As a response to an increase in new students in the Swedish educational system, the Swedish Board of Education tasked a group of schools and universities to find a way to assess what newly arrived students know in order to provide the best possible education for each student, as well as focusing on their strengths rather than their weaknesses. This resulted in the formation of materials for conducting discourse around history for the purpose of assessing the historical competencies of newly arrived students. This is done in the form of a 70-minute conversation between a teacher and a student.

The assessment is meant to provide valuable insight into what the students are already familiar with, so that teachers can take this into account when creating lesson plans.

The practice

A team of researchers in Sweden developed and piloted an assessment form that is meant to find out the level of historical competencies that the newly arrived students possess. The same assessment is used for a wide age range of students (7-16 year olds) and it takes the form of a 70-minute conversation between the (history) teacher and the student. The assessment is designed to look into capabilities of students rather than their knowledge. For example, focus is placed on construction and organization of history, as opposed to specific content that happened in the past.

The conversation is designed to find out what the students have been taught before as well as what they have picked up outside of school.

The conversation is supposed to be done in the language that the student is most familiar with, along with the teacher that teaches the subject (which in this case would be history). Since the teacher already has some background information from the initial interview, as well as the literacy and numeracy assessments, s/he can choose the content that is likely to be most familiar to the students. The prompts that are used are pictures of various sources and the examples of the use of historical events or processes that the students are most likely to be familiar with, such as migration.

Obstacles and lessons learned

Throughout the duration of the program, several obstacles were encountered. The assessment could be stressful for students, especially those who have had negative experiences in the past, which are not always known to the teachers beforehand. This issue can be solved by creating a relaxing atmosphere and not putting pressure on students to answer the assessment by pausing or stopping the assessment when necessary.

It is also difficult to know beforehand what historical content students are familiar with and which they are not. Therefore, the focus is placed on abilities rather than knowledge, and it offers a choice of topics that the teachers giving the assessment could choose from. When necessary, students are encouraged to draw information from world history and history of everyday life and migration, as these topics are more likely to be familiar to newly arrived students. To help with the language barrier, interpreters were used during the assessment, historical sources that are included are mainly visual, and numeracy and literacy evaluations were translated into the students’ mother tongue.
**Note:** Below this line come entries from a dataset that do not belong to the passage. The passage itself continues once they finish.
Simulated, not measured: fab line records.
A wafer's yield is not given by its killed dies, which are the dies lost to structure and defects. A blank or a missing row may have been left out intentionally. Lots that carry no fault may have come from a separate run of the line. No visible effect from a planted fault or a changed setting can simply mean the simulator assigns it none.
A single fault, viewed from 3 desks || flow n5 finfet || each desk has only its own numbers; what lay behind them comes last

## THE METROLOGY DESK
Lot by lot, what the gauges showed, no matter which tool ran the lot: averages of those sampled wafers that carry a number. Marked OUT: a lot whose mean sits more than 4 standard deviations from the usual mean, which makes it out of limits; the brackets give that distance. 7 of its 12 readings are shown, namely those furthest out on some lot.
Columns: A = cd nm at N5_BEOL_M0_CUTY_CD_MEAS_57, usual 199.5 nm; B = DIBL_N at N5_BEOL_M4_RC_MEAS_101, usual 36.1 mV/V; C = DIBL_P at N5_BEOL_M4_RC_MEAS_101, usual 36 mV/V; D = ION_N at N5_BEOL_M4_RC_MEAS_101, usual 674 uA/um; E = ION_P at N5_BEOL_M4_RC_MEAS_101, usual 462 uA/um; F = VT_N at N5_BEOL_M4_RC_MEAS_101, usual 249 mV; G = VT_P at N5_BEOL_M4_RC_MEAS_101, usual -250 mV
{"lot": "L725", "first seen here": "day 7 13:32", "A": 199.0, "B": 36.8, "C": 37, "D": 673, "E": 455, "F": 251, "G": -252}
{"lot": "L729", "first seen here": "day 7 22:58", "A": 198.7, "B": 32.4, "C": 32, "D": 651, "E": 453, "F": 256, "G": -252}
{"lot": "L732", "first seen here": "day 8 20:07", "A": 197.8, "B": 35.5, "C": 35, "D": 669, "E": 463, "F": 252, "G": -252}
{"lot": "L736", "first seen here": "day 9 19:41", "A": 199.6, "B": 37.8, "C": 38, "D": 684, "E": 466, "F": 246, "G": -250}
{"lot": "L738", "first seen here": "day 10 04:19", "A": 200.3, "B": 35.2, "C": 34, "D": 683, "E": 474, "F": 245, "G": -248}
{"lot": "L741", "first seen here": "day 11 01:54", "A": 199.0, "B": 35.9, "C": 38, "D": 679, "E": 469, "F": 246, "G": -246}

The quality of the assessment also is dependent on the level of competencies of the person conducting the interview. To ensure that the teachers giving the assessment had the knowledge and the skills to process the information, a series of trainings were organized across Sweden, as well as the development of video tutorials and support packages.

The time investment that the schools have to put in in order to implement the assessment remains a challenge. Due to the optional nature of the subject-specific assessment, it is up to the individual school or educator to decide whether to implement the assessment or not. It should be noted that the assessment is best suited for older students, as younger students are more likely to be at the same level as their Swedish peers.

The effect of the practice

The educators that were involved in the development, piloting and testing of the assessment were really excited about the program. At the same time, students that participated in the piloting exercise indicated that they very much liked the one-on-one approach because they had the feeling that they were taken seriously.

The assessing package for history has been publicly available since the fall of 2017. While the Swedish Board of Education has made some parts of the assessment mandatory for schools, the subject-specific part of the assessment still remains optional.

About the interviewee

Cecilia Axelsson Yngvéus is an Assistant Professor of History Didactics, Malmö University, Sweden. She has a PhD in History Didactics, Meditation and Learning in Museum. She is a writer of support material for assessing history in upper secondary schools for the Swedish National Agency for Education and is a team leader in the Agency’s project on assessing newcomers’ knowledge of history.

Background to the project

The project was initiated by the Swedish Board of Education. The Board wanted to find out what relevant competences newly arrived student haves, and which skills they still need to develop. The mapping of historical competences is part of a bigger assessment, including an interview about previous education, as well as a literacy and numeracy assessment. The work with constructing the material for assessing the four social studies subjects, started in 2013 and finished in 2015. The general assessments are mandatory for all schools and the subject-specific ones are optional. The assessments were made by a national consortium of universities and schools across Sweden, including Malmö University.

Additional information

The Swedish Board of Education has made several support materials available for teachers in order to use the assessment in the classroom: There is a guide for teachers, with a description and guiding principles that clarifies to teachers how to use the form, a YouTube channel with explanatory videos about the assessment that teacher can access, and there is a summary statement that helps the teacher providing the assessment to quantify the results and progress.